Rick Janowicz was known for taking work with him wherever he went. Even at an international conference in Italy he could be found with his laptop open analyzing the water levels of Yukon’s Marsh Lake.
“He’s on leave at this conference — presenting his science there, doing those things — but also every afternoon he’d fire up his computer and do flood forecasting for the Yukon,” said friend and collaborator John Pomeroy.
Janowicz, the Yukon’s only resident hydrologist, spent more than three decades studying the territory’s waterways to learn more about the environment and keep Yukoners safe from flooding. He died on May 23. He was 65.
Janowicz spent his career working for both the federal government and Environment Yukon in the territory.
He is likely best known for being one of the founders of the Yukon’s Wolf Creek Research Basin.
Janowicz realized that southern models for predicting water’s behaviour, particularly in the age of climate change, didn’t always work in the North, said Heather Jirousek, director of the Yukon’s water resources branch.
“We needed northern context to study that in and Wolf Creek was that northern context,” she said.
Janowicz spent years advocating for funding to build the research basin, Pomeroy said. In 1992 the federal money was secured.
“The initial vision was a place to test and develop hydrological models for the North and to verify their operation before they were deployed for operational purposes in the territory,” Pomeroy said.
“Then it became so much more. In 25 years we have an incredible climate change monitoring observatory as well because we’ve been able to observe the changes to climate and hydrology that have occurred since the early 90s.”
The site has been used for studies on ground water, trees and ecology to name a few. Even NASA is using it as part of its Arctic Boreal Vulnerability Experiment.
Science done there helps design design culverts, roads and dams in the territory.
The research centre was honoured last year in the Yukon legislative assembly to mark its 25th anniversary.
Pomeroy, who eventually moved out of the country, said Janowicz always kept the research basin as a priority. He even lived in the nearby Wolf Creek subdivision.
“He was so hospitable. There are literally hundreds of researchers that have come to that watershed over the time from every inhabited continent and they’d always get a warm welcoming,” Pomeroy said.
“Rick would pick them up at the airport, take them out for supper at his house.”

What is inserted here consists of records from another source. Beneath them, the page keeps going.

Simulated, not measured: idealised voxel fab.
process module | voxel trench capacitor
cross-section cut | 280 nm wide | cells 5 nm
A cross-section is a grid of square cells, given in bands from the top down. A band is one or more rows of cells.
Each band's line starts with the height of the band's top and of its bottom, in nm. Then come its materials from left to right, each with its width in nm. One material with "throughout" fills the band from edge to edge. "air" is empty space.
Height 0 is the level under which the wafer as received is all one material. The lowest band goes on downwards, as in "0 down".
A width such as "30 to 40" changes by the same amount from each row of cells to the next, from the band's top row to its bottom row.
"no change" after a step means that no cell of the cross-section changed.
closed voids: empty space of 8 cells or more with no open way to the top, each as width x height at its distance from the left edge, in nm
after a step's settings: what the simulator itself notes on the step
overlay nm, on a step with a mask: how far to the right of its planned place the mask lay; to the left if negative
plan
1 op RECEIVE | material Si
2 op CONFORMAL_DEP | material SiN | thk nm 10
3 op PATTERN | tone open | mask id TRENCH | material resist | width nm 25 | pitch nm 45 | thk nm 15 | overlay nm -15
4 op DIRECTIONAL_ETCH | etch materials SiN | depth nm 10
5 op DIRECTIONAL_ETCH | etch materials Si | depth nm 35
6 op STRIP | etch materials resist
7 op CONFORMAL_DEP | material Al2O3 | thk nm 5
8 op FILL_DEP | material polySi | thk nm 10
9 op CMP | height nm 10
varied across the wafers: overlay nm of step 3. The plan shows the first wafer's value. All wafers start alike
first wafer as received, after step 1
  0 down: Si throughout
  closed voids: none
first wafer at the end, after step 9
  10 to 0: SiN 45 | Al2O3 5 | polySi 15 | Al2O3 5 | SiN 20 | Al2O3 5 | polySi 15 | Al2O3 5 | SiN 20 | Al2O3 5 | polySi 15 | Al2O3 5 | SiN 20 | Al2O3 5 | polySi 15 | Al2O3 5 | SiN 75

Janowicz was also responsible for saving a fellow researcher from an ATV crash.
In May 1995 hydrologist Ming-ko Woo rolled his ATV and was pinned under the vehicle when it caught fire.
“Rick and two other colleagues pulled me from under the burning machine and spared me the fiery death,” Woo said in an email, adding that he is “forever grateful” to those who saved his life.
Pomeroy said Janowicz “absolutely didn’t flinch for that sort of thing.”
His colleagues said Janowicz still got excited when flood season approached and it was time for flood forecasting.
Each spring he could be found in a plane over Dawson City and Old Crow keeping a watchful eye on the water.
Even as he was nearing retirement, Janowicz still found river breakup an “exciting and powerful phenomenon” Jirousek said.
He had an excellent record of predicting when rivers would flood, she said.
“He would call it a mix of science and art. There was a lot of art — kicking the snow, smelling what it smelled like,” she said.
“It wasn’t just ‘here’s how the water levels are coming up.’ There was art and gut instinct and knowing when he thought the rivers would break up.”
She said the department learned a lot from him.
“I think he was a great inspiration for all of us in terms of the passion that he had for what he did … It was truly cutting edge work that he did and he do so in a very collaborative and professional way.”
A celebration of life for Janowicz is scheduled for June 21.